Posted: Apr 11, 2016 at 3:06 am   /   by   /   comments (0)


Kirk Leigh

The Africa Finance Corporation (AFC) set up by a consortium of banks to cover the yawning gap in Africa’s infrastructure needs appears to have taken a hit from the inclement global economic weather as its bottom-line heads for the floor. But in the torrid atmosphere, the bank may have spotted winning opportunities across the continent.
AFC is an international organization established by treaty between sovereign states. It was established by twin legal instruments, with all the rights, privileges and immunities conferred upon international entities.
Current member nations are Nigeria (host country), Guinea-Bissau, Sierra Leone, The Gambia, Liberia, Guinea, Ghana, Chadand Cape Verde. In addition, various prospective new member countries are now at different stages of due diligence.
“2015 was characterised by a decline in oil prices from an average of US$96.3 per barrel in 2014 to US$51.2 per barrel in 2015. Similarly, the mining sector continued to experience a downturn with general pricing indicators declining for the fifth year in succession. Oil prices remained under pressure owing to a supply glut; a situation which saw prices plummet by approximately 50 percent during the year, as China’s demand for raw material imports decreased and the Chinese economy rebalanced away from manufacturing to services. The decline in Chinese and broader emerging market demand, tepid economic expansion in Europe and recovery in the USA, has negatively impacted commodity dependent economies in Africa”.

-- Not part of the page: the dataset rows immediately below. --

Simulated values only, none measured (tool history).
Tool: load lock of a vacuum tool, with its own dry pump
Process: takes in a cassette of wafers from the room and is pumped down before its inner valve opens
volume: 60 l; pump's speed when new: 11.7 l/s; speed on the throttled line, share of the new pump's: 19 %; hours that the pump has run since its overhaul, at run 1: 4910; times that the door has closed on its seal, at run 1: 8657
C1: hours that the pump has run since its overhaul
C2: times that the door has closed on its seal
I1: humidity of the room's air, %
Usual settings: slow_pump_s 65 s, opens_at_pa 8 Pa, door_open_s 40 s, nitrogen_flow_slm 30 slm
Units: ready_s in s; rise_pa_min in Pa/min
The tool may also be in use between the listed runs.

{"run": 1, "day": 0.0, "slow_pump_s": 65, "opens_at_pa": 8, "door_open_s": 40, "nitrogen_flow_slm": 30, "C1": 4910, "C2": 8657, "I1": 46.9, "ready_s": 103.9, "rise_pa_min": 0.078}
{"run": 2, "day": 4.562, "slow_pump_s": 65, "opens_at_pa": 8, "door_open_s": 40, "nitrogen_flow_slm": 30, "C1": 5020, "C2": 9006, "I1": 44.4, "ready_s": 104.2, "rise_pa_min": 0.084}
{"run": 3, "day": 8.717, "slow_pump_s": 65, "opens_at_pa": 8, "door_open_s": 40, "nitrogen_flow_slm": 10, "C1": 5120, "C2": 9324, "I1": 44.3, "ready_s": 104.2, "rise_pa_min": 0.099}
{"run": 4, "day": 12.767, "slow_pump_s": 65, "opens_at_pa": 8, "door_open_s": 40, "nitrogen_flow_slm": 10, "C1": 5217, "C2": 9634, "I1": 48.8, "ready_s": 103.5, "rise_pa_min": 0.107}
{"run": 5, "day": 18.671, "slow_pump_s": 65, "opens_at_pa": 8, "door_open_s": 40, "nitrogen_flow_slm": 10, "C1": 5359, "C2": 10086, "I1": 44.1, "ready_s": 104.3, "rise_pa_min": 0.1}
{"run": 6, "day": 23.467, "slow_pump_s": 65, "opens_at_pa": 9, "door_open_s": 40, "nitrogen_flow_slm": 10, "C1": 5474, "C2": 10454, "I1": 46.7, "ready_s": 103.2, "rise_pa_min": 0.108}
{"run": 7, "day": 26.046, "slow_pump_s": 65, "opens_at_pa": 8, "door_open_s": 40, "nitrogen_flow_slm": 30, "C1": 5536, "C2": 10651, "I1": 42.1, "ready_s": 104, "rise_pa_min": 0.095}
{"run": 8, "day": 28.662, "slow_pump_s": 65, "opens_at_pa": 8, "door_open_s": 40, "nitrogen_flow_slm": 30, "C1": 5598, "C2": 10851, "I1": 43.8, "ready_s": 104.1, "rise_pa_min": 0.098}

The above quote is straight out of the bank’s 2015 annual report, which states that its bottom-line shrank 30.7 percent to $72.6 million (N14.5 billion) from $104.69 million (N20.9 billion) even if net interest income, an indicator of whether a bank is doing well (or not) in managing its interest assets improved from $75.7 million to $104.9 million, a 38.6 percent rise.
Improving net income is on the back of a faster paced interest income over interest expenses, while interest income grew 52 percent to $158.73 million from $104.44 million and interest expenses rose 42.6 percent to $53.85 million from $28.79 million.
Things looked good for the regional infrastructure bank until held against the prism of operating income, which is an indicator of a firm’s ability to manage costs, as the item took an 18 percent backtrack to $114.8 million from $140 million.
Things got more depressed at the consideration of impairments, losses due to financial instruments and operating cost. These intervening items pulled down profit for the year 30 percent to $72.6 million, down from $104.7 million.
Although no risk asset was impaired during the year under review, the corporation’s first portfolio impairment charge of US$26.7 million was recorded, in light of increased default risks, particularly in the corporation’s oil and gas risk asset portfolio. Overall, the corporation remains strongly capitalized, with a capital adequacy of 50 percent. AFC is also very liquid, with approximately US$1 billion liquidity as at December 2015, positioning the corporation to take advantage of investment opportunities in 2016.
Despite the depressed economic situation, the corporation notes there is yet opportunity to be harnessed going forward. According to it, there are opportunities in natural resources, power, transportation and heavy industries.
“With Africa accounting for approximately 11 percent of global oil production and 18 percent of the continent generating more than 10 percent of its GDP from mining activities, the downturn in the natural resources sector has had a mixed impact across the continent, particularly as it relates to importer dependent versus export-dependent economies. Nevertheless, while recognising the cyclical nature of the sector, on oil and gas, “AFC continues to be optimistic and takes a long-term investment view. The current downturn whilst challenging, also presents significant opportunities. A commodity downturn usually adds fresh impetus to create a more diversified economy, and development of higher value domestic industries, which will result in increased investments in power, transport and heavy industry. It also allows import dependent African economies to earnestly focus and implement economic diversification strategies.”
Announcing its 2015 corporate result, AFC said despite a difficult operating environment, it delivered strong underlying operating results, achieving 25 percent growth in its balance sheet, with total assets in excess of US$3.2 billion, net interest income increased by 39 percent to US$108.4 million with net interest margins growing to 4.4 percent, a 7 percent improvement over the prior year, as the corporation continues to lower its borrowing costs. Fees, commissions and other income, however, declined by 85 percent largely due to one-off revenues of US$46 million recorded in 2014.
It would be recalled that in April 2015, as part of its efforts to diversify its funding base, the corporation successfully issued its maiden Eurobond of US$750 million as part of its established US$3 billion Eurobond Global Medium Term Notes (“GMTN”) programme. Reception of the bond was strong, and it was six times over-subscribed, positioning AFC in the capital markets as a strong African credit.
Andrew Alli, president & CEO, AFC, said: “We are pleased to report that despite the economic headwinds we have seen our total assets grow by 25 percent. Support for the AFC and its mandate as an investor in crucial infrastructure across Africa has also been met with the launch of our US$750 million Eurobond, which was six times oversubscribed.
“As global economic uncertainty persists, the AFC is well placed to continue to deliver returns to shareholders and new infrastructure that will bolster economic growth and have real social impact across Africa.”